Reading and Writing are Not Connected – Ellen C. Carillo
Reading is Not Essential to Writing Instruction – Julie Myatt Barger
I chose “Reading is Not Essential to Writing Instruction” by Julie Myatt Barger out of pure interest. The other reading choice also seemed interesting, but this one pulled me in for some reason. I have never really considered being a teacher, but I wanted to see Barger’s explanation for the argument.
Summaries
In Reading and Writing are Not Connected, Carillo explains that there is a much better outcome when students are taught to read and write together, verses learning them separate or teachers focusing on one over the other. Carillo gives examples and is backed up with data, and emphasizes what the effect of students not being strong readers creates for society. Reading is Not Essential to Writing Instruction, written by Barger, explains similar ideas from the view of what teachers should be doing. She gives lists of ways for teachers to encourage reading and writing together, and how students benefit from this style of teaching. They also explain that there is a lack of recent research in this topic, and that more current is needed for the argument.
Prompts
#2 – One sentence in Carillo’s Reading and Writing are Not Connected stood out to me. It states, “Without explicit attention to reading and the relationship between reading and writing, students will not have strategies for making sense of new or difficult texts, arguments, images, and ideas they encounter” (42). This resonated with me for a few reasons. In my early education years, I can’t remember having dedicated times for reading after a certain grade. We were still encouraged to read, but rarely had time. I remember specifically my 6th grade teacher (shout out Mrs. Posey) challenging some of us to read Romeo and Juliet. She had a version of the book in “today terms”, and once we finished that we had to read the original version. It was a lot easier to read the original version after reading the common version, and I am thankful that she gave me the opportunity to read it in that way. Then, in 7th grade English, we were assigned Fahrenheit 451. I remember it being one of the hardest books I have ever read, and I felt extremely discouraged that I wasn’t understanding it. I had to have my mom help me, and there were times that she wasn’t totally sure what the review answers were. I do not remember reading this book with the teacher or class, it was basically review the questions and take a test on it. Having the extra resources to help me understand it made reading Shakespeare in 6th grade easier than a book everyone was expected to read in 7th.
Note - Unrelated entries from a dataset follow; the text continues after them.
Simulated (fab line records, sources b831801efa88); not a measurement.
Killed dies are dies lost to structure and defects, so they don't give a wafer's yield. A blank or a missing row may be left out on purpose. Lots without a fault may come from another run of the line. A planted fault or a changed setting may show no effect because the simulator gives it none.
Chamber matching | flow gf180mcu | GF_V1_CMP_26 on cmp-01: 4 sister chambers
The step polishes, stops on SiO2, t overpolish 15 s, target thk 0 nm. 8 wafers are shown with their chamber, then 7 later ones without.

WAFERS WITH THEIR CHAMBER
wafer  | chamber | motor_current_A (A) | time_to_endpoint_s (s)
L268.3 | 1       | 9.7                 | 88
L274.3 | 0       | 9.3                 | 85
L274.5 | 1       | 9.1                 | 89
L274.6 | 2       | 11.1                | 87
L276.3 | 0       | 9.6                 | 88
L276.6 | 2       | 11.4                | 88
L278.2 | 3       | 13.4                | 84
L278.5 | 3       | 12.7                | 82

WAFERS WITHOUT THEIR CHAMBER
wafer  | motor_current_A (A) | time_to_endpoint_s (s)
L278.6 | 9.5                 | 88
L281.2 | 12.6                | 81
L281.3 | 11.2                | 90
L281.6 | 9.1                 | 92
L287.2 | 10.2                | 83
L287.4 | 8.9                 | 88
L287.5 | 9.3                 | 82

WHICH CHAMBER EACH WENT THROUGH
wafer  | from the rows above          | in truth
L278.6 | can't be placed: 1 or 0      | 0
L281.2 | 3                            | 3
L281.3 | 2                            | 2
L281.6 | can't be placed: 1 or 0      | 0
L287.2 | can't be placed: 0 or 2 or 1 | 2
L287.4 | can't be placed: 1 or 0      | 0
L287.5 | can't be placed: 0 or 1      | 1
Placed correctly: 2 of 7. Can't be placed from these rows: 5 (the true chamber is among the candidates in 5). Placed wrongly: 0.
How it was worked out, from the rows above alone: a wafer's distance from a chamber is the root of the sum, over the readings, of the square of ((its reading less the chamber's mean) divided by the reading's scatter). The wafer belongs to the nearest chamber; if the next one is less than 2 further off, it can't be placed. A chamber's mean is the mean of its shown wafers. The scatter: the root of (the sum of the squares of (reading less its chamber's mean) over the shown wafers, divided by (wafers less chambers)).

What I am trying to get to is that, with the “explicit attention to reading” I was given by my 6th grade teacher, I was more comfortable and confident in reading higher level texts and fully understanding them. Looking back, I was more confident in my writing abilities, and thus more willing to experiment more with new genres, in 6th grade than I was in middle school. Carillo’s statement encapsulates this idea, and extends it to the world around the student. How can you be expected to grasp and understand complex texts, ideas, arguments, etc. if they never learned how to read about them. Maybe that is the reason there are so many people who refuse to see arguments from a deeper and different view than what they initially think, they were never taught to.
#3 – Barger makes an interesting point in saying, “reading is not linear or straightforwardly sequential but instead demands that readers revisit various points in their reading multiple times throughout the process”. This idea has never been brought to my attention, so it made me (ironically) stop and reread the section. I have always been instilled with the idea that good readers are fast readers. I experienced that opposite side of the quote in early elementary school. They would do tests to time how fast you read where we would go into a room with one teacher and read a paragraph out loud. If you did not read the given passage in a certain amount of time without so many errors, you were taken out of the classroom during the reading lesson with a few others and taken to another room and received more one-on-one reading assistance. While the idea is good, it forced me to learn to read faster and more accurately but did not encourage me to understand what I had read. I was eventually reading fast enough that I was able to say in the regular reading class, and then they stopped doing the tests once we got old enough. But, to this day, I still feel insecure about reading too slow, get so anxious when I have to read aloud in class that my throat feels like it is closing and I can’t breath, and in general just have a bad association with reading, which has led to me becoming more of an auditory learner, preferring to listen to other people read and talk. But, hey, at least the school can say they helped me become a better reader, right?
The idea that you can, and should, go back and reread and analyze things from different angles makes me feel better about my reading capabilities. I know that I should take my time, try to figure out the meaning and context, and learn something from reading, but the thought of taking too long keeps coming back sometimes. It is hard to relearn how to read, but I am trying to think of it in a different way now, a way that I can actually enjoy it. Like Barger suggests in this quote (and the entire reading), it is vital to teach young kids to read and write effectively without putting too much focus on one or the other.